"Dead Wrong"

1 April 2005



Intelligence Commission Wants Dramatic Change

The Commission on the Intelligence Capabilities of the United States Regarding Weapons of Mass Destruction gave the president its 618-page report yesterday, along with a three-page introductory letter that says enough to cause worry. Co-Chaired by former US Senator Chuck Robb (D-VA) and former US Court of Appeals Judge Laurence Silberman (who also served in the Nixon and Ford administrations), the commission reported that the US intelligence community was "dead wrong" about Iraq's weapons of mass destruction -- which didn't exist after the 1990s. Moreover, the commission says the US still knows "disturbingly little about the weapons programs and even less about the intentions of many of our most dangerous adversaries." Fortunately, US foreign policy these days is faith-based and, therefore, needn't rely on knowledge.
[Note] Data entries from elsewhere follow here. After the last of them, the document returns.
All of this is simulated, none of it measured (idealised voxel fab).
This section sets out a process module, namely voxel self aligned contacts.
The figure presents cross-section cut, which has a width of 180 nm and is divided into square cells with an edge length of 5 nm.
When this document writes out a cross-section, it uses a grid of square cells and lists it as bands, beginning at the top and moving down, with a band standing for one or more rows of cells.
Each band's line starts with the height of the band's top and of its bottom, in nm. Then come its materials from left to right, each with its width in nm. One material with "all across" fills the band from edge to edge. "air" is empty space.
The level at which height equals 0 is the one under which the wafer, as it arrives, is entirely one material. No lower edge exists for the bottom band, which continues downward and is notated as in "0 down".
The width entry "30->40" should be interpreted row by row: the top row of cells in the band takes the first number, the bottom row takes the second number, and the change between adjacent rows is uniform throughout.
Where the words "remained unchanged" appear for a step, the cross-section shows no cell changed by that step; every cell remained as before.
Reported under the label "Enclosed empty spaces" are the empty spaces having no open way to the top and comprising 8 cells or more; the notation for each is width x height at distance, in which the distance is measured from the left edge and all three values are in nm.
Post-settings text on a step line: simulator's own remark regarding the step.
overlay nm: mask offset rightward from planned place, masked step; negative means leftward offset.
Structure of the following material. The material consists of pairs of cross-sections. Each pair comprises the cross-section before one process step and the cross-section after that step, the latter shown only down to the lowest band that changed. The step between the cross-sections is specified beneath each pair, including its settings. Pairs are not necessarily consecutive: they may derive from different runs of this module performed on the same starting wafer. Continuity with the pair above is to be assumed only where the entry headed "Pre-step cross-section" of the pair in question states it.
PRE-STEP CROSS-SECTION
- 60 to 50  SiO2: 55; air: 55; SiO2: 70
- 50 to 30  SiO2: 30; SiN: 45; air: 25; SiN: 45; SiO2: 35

Not surprisingly, the commission believes that "the best hope for preventing future failures is dramatic change." Along those lines, the commission urges a few moves in its letter and 74 in its report. For instance, the president should give the new Director of National Intelligence powers and support in taming the CIA and Pentagon intelligence agencies (one doubts Mr. Bush would stand up to Field Marshall von Rumsfeld though). Another suggestion is to bring the FBI "all the way into the Intelligence Community," which makes sense but will annoy civil libertarians no end. The commission also says the president should demand more of the intelligence community, but Mr. Bush lacks the intellectual curiosity and insists on "loyalty" to such a degree that minority report thinking is anathema to him and his administration. Finally, the President's Daily Brief should be rethought, but this seems to be a case of the workman blaming his tools. Perhaps a little more time going beyond the briefing in Washington and a little less brush-clearing in Crawford, Texas, is in order.

Even without the dysfunctional Bush foreign policy team, the US intelligence operations in the run-up to the Iraq war were poor. And the failings are apparent in the report. The introductory letter says

We conclude that the Intelligence Community was dead wrong in almost all of its pre-war judgments about Iraq's weapons of mass destruction. This was a major intelligence failure. Its principal causes were the Intelligence Community's inability to collect good information about Iraq's WMD programs, serious errors in analyzing what information it could gather, and a failure to make clear just how much of its analysis was based on assumptions, rather than good evidence. On a matter of this importance, we simply cannot afford failures of this magnitude.

After a thorough review, the Commission found no indication that the Intelligence Community distorted the evidence regarding Iraq's weapons of mass destruction. What the intelligence professionals told you about Saddam Hussein's programs was what they believed. They were simply wrong.
The commission here is a bit lenient. There were voices in various intelligence agencies both in the US and overseas saying there is no proof. The UN weapons inspectors didn't find any (because there wasn't any). Andrew Wilkie resigned days before the war began from Australia's version of the CIA, the ONA, because he found the evidence showed Iraq's WMD programs was "disjointed and contained." If there is no evidence of an impending threat (the "45-minutes-to-launch" claim), any finding that there is such a threat (and upon that basis, a war was begun) has to be a distortion. The question is whether the distortion came from the Intelligence Community or from its sources. They are either liars or fools, and neither is desirable in such a delicate field.

The challenge now is for the president to act by executive order where he can and to get Congress to legislate where necessary to improve the situation. If Mr. Bush truly wants a legacy of which he can be proud, fixing the US ability to gather intelligence to fight the war on terror is a far better one than glorified individual retirement accounts to louse up Social Security. Nothing would make this journal happier than for the president to succeed at this.